Time to Vote!

With December’s meetup quickly approaching and January’s novel already selected, we’re now ready to vote for our February book!  This month our feature member making the selections is….ME!  In case you’ve forgotten, each member who was present at the very first meetup back in September 2010 gets to choose a month in 2012 and choose the books we vote on!  February is the perfect month for me since I was born on a cold February morning nearly 28 years ago.  You’ll be receiving your voting emails shortly, but I thought I’d augment the simple synopsis provided by enlightening everyone on why I made the selections I did.

I really thought this would be a simple task, but didn’t turn out that way at all.  I made numerous lists of books I love or would love to read.  I emailed Victoria my selections to get her opinion and had my final list approved and ready to go!  But then I got to thinking – which is always dangerous.  Three of the four books I had selected were typical Brooke reads – all living comfortably inside my comfort zone which generally means written long ago.  So I slashed the list and tried to come up with a theme that challenged me – or at least took me out of my reading rut.  Only one of the four novels was something I wouldn’t normally read – contemporary fiction.  I run screaming from bestseller lists and firmly keep my face planted in 19th century literature or wacky sci-fi/fantasy stuff.  Don’t know why – perhaps it’s the hype/buzz that frightens me.  I prefer a book that has stood the test of time.  Anyway, my four selections challenge that notion – all have been major bestsellers, award winners, critically acclaimed novels from the the past 5 years.

Cutting for Stone by Abraham Verghese was published in January 2010.  It’s a novel written by a doctor and partially takes place in Ethiopia – so definitely something a bit different than I’ve ever read.  I mainly selected this novel because in the world of book blogging and word-of-mouth book praising, this story always garners high praise.  Even other readers as jaded with book critics as myself love this lovely little paperback!  Another plus, it’s probably the only book on my list that will be available in paperback.  I think I just scored it several economically driven votes.

Extremely Loud and Incredibly Close by Jonathan Safran Foer is both a novel and author I’ve been meaning to read for some time – and it’s in paperback as well (I feel bad for getting Cutting the Stone’s hopes up).  Published in 2006, there’s a movie version coming out starring Tom Hanks and Sandra Bullock which seems intriguing.  This particular novel was the only original selection to survive off my first list – why?  I have a weird obsession with post-9/11 fiction that actually deals with that day.  There’s very little literature written yet about those tragic events so when a book pops up proclaiming to offer some sort of insight, theory, or just humanized depiction I need to read it.  Plus, I think many Americans are still trying to figure out what that day means to us – a great discussion could easily be born.
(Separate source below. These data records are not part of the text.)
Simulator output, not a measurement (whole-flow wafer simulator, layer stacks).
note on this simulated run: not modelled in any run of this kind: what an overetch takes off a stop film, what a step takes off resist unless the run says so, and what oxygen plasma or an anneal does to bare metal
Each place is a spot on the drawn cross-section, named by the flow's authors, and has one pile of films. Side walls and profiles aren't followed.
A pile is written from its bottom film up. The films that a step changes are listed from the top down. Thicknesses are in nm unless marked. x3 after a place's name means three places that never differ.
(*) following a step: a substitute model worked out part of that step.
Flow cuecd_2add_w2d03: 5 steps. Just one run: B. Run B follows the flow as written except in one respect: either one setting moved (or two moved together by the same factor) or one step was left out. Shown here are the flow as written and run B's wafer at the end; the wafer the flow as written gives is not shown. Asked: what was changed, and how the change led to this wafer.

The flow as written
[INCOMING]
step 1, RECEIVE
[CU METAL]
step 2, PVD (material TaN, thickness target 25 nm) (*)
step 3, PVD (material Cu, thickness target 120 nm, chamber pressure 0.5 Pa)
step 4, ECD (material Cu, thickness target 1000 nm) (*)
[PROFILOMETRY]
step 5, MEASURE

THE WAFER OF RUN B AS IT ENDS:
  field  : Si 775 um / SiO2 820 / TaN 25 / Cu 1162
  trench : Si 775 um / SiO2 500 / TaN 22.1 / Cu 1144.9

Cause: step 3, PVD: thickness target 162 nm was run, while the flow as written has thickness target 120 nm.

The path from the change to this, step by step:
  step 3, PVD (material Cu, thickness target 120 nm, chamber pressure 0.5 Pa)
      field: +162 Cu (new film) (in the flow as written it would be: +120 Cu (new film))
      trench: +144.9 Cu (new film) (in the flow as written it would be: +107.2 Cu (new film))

The Art of Fielding by Chad Harbach is brand spanking new and still all hard and shiny.  Touted by many people who claim to know these things as one of the top 10 books of 2011.  Amazon.com named the book it’s number 1 novel of 2011 – high praise, indeed.  I have a special place in my heart for baseball and many other team sports (Go Dawgs!!).  To me, team sports connect people from all different walks of life, teach valuable lessons to the young and old, and promote a sense of community so often lacking in today’s society.  In my head, I’m fairly certain this is a novel about baseball like Friday Night Lights was a television show about football – which means mostly not at all.  It’s a book about one sport, one event, one central current bringing together people in the same way that the most mundane objects and events can bring us together in a sweetly profound way.  I sure hope I’m right!

Ready Player One by Ernest Cline made it’s sparkly debut in August to the cries and cheers of critics worldwide.  I selected this one for myriad reasons – namely it’s sci-fi which I love.  For those haters out there, science fiction provides such a creative outlet for commentaries on the world we live in today and the world we hope to live in tomorrow.  I’ll also be honest and tell you that the catchphrases ‘nerdy romance’ and ’80s nostalgia’ kind of made me love the book’s description in an almost embarrassing way.  Definitely my more light-hearted selection.

Okay – go forth and vote, Litwits!  Or comment to tell me my selections suck.